Discover how we arrived at the point we're at today in digital marketing.
- In the summer of 1981, IBM brought the world the first PC. For as little as $1500, you could have a system that came with about 50 kilobytes of memory, that could hook up to your television, play some games, and even process text. With this, you could certainly argue that the impending digital revolution was born. Businesses began to take advantage of this new, compact computing power in all sorts of ways, but when it came to marketing, one of the first applications was digitizing customer and prospect information.
Many of us take this for granted today, but a company called "Act!" was the first to do it in the mid-1980s, and their software gave rise to the sales force automation platforms that eventually turned into today's customer relationship management systems. On the consumer side, the early internet had made its transition into the public space. Building on networks like France's Minitel and services like Prodigy, and later, America Online, the first graphical web browser was created in 1993, at the University of Illinois' NCSA labs.

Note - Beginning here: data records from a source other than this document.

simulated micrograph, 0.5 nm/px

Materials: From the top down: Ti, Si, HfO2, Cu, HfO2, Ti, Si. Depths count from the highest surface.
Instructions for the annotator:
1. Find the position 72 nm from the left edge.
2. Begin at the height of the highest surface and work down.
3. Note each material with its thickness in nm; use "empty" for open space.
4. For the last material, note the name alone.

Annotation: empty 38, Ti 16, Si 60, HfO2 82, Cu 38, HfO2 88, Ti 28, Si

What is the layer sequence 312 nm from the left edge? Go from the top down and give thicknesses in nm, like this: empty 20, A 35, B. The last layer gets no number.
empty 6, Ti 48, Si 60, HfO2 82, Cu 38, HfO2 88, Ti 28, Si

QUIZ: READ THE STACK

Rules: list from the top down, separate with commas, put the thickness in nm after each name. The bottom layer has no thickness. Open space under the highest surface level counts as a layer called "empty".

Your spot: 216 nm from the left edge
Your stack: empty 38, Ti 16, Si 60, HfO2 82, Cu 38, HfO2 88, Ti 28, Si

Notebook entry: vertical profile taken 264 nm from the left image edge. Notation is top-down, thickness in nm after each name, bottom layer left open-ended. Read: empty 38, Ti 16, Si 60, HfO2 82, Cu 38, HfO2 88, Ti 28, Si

It was called Mosaic and its core components would later be taken to market as Netscape Navigator. Microsoft soon got into the game with Internet Explorer and suddenly, just about everyone was online. A few short years later, the dot com boom was in full swing, and consumers and businesses alike jumped in to anything and everything that had to do with the internet, realizing the virtual sea of possibilities that the future would hold. Suddenly, there was a webpage for every product and service out there.
Marketers realized that consumers now had access to all the information they would need to make new kinds of buying decisions in a new kind of purchasing cycle. Search engines became the de facto gateway to anything to be found online, and by the year 2000, Google had realized that this could be monetized, and it launched the first version of its AdWords product, letting advertisers bid to show their ads to people typing in keywords that indicated an interest in their products and services. Publishers were plastering their content, widely available for free, with banner ads, and ad serving technology was connecting supply and demand at scale.
We had all learned to depend on email throughout the 1990s and by 2003, we already had CAN-SPAM compliance legislation to deal with the advertisers that had figured out just how cheap and easy it was to blast their messages in this electronic version of traditional direct mail. As spam was brought under control, a new breed of tools and technologies was created, and the modern integrated email management platforms and marketing automation platforms have now evolved. Now, keep in mind, that this was just a little over a decade ago, and there was still no such thing as YouTube, social networking meant physical encounters with other humans, mobile phones were used to actually call people, and if you said the word "tablet", people would assume you were talking about writing on stones.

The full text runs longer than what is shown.